Here’s a quick question that will make you wonder: which son of Maine has affected more lives upon the planet than any other? Seems like a silly idea, really, perhaps because there is no real way to answer such a subjective question. In the arts we have Stephen King, Henry Wadsworth Longfellow and Edwin Arlington Robinson. In sports we have Louis Sockalexis, Cindy Blodgett, and Joan Benoit. Our political influence includes Lincoln’s first vice-president, Hannibal Hamlin, the hero of Little Round Top, Joshua Chamberlain, and Margaret Chase Smith. For inventors, though, I believe there is a clear choice. Yes, Milton Bradley was born in Vienna, Maine. He invented games we still play and was the first person to print kindergarten materials in the country. Yes, we have Chester Greenwood, our beloved inventor of the earmuff. We even have Alvin Lombard, who invented the rolling track we see on snowmobiles and tanks. Of course, we can’t forget L.L. Bean, the fellow who finally invented a waterproof boot. But to say that any of these inventors’ creations changed the world for the majority of humans on the planet might be forcing the issue. There is one man, however, whose life changed the world for almost everyone. His contribution impacted peoples’ lives so intensely, so devastatingly, that many will never be able to forget, or even to forgive him.

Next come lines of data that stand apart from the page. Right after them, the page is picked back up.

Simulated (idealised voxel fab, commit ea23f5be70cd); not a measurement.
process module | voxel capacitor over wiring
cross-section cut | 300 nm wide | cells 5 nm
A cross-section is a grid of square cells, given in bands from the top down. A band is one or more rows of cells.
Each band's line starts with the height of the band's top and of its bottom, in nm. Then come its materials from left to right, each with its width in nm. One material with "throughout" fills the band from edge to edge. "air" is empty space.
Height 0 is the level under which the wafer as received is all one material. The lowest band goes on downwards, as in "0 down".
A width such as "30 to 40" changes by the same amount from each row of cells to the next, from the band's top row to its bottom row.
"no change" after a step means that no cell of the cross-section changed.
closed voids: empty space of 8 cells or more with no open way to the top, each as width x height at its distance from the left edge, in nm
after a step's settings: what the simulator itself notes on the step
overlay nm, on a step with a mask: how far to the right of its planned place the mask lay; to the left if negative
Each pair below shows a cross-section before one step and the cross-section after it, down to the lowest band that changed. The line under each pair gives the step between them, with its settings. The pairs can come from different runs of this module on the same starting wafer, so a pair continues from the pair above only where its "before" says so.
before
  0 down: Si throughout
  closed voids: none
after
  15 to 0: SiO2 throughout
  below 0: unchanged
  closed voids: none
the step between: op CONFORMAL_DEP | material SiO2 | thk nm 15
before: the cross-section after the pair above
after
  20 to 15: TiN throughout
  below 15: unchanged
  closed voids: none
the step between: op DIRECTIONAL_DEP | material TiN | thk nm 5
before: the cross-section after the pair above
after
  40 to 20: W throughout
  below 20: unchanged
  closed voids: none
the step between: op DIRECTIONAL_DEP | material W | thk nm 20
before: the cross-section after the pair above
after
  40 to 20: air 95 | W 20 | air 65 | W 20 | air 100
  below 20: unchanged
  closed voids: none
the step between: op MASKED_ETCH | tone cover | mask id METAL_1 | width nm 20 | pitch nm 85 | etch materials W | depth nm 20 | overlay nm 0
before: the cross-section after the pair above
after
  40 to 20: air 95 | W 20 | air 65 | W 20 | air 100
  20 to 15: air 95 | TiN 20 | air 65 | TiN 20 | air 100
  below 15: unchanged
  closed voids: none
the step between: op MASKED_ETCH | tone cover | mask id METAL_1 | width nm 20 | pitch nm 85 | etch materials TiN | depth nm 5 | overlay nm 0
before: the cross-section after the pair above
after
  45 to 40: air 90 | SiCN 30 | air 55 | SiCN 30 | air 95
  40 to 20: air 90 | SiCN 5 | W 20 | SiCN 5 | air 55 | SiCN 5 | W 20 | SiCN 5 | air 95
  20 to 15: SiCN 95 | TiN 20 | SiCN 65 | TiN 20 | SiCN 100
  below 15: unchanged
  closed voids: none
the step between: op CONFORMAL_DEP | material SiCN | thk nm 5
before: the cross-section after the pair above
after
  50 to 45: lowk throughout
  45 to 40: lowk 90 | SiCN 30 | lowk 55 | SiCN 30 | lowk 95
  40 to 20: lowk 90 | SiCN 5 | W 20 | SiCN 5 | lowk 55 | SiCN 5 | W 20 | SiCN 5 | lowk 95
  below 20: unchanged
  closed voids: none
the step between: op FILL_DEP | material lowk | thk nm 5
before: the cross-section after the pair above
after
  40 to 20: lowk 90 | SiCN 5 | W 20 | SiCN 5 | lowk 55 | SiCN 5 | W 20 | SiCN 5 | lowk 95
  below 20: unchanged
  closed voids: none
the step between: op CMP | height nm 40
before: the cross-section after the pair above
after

His name is Hiram Maxim. During his time on earth he was responsible for 221 patents. Named a knight by by Queen Victoria and knighted by King Edward, he was known to royalty and world leaders. H.G. Wells was a great personal friend. He knew and spent time with the Wright Brothers. His patents include curling irons, amusement park rides, steam pumps, light bulbs and flying machines – all fairly important and mostly benign inventions, making the world a better place. So what on earth could this inventor from Sangerville, Maine have created that links him so inextricably with human suffering and bloody death? The same invention that links him inextricably with national defense and sovereignty.

Hiram Maxim is the inventor of the first portable, fully automatic, self-loading and self-firing machine gun. How a poor boy from the wilds of Maine could have invented such a device and how he rose to such prominence is a fascinating tale, a true Horatio Alger story. Born in a humble shack by the side of the road near a brook at Brockway’s Mills, Maine,  Hiram began life as the son of a poor farmer and found as he grew that he was good at working with his hands, tinkering and making things work.

Born in 1840, he and his brother Hudson lived in the wilds of the northern woods and found that hunting, fishing and farming were his main interests as he grew. There wasn’t much else to do. He was adept with his hands and the use of tools. One day, he and his brother stood on a boulder on the edge of the family farm in Sangerville and each vowed that one day, they would be successful and wealthy men, a vow that ultimately saw fruition. At fourteen, he apprenticed out to a carriage-maker in East Corinth and was a handy hand at small boat-building. He invented a new mousetrap that kept the grist mill in Abbott free from vermin. But was too humble and quiet a place for his roaming mind and he left it to move to Fitchburg, Massachusetts to work at his uncle’s machine works. During his time in there, he found work as a draftsman and an instrument maker and it seemed that nothing he put his mind to eluded him. He disliked working with others and found solace only in situations where he was ultimately in charge. When the Civil War broke out, Hiram refused to enlist. He would not become involved in that conflagration for moral reasons. He did not believe in war as a way to solve humanity’s problems.  How strange that in years to come,  in the war to end all wars, his contribution would lead to more casualties than any other human on the planet.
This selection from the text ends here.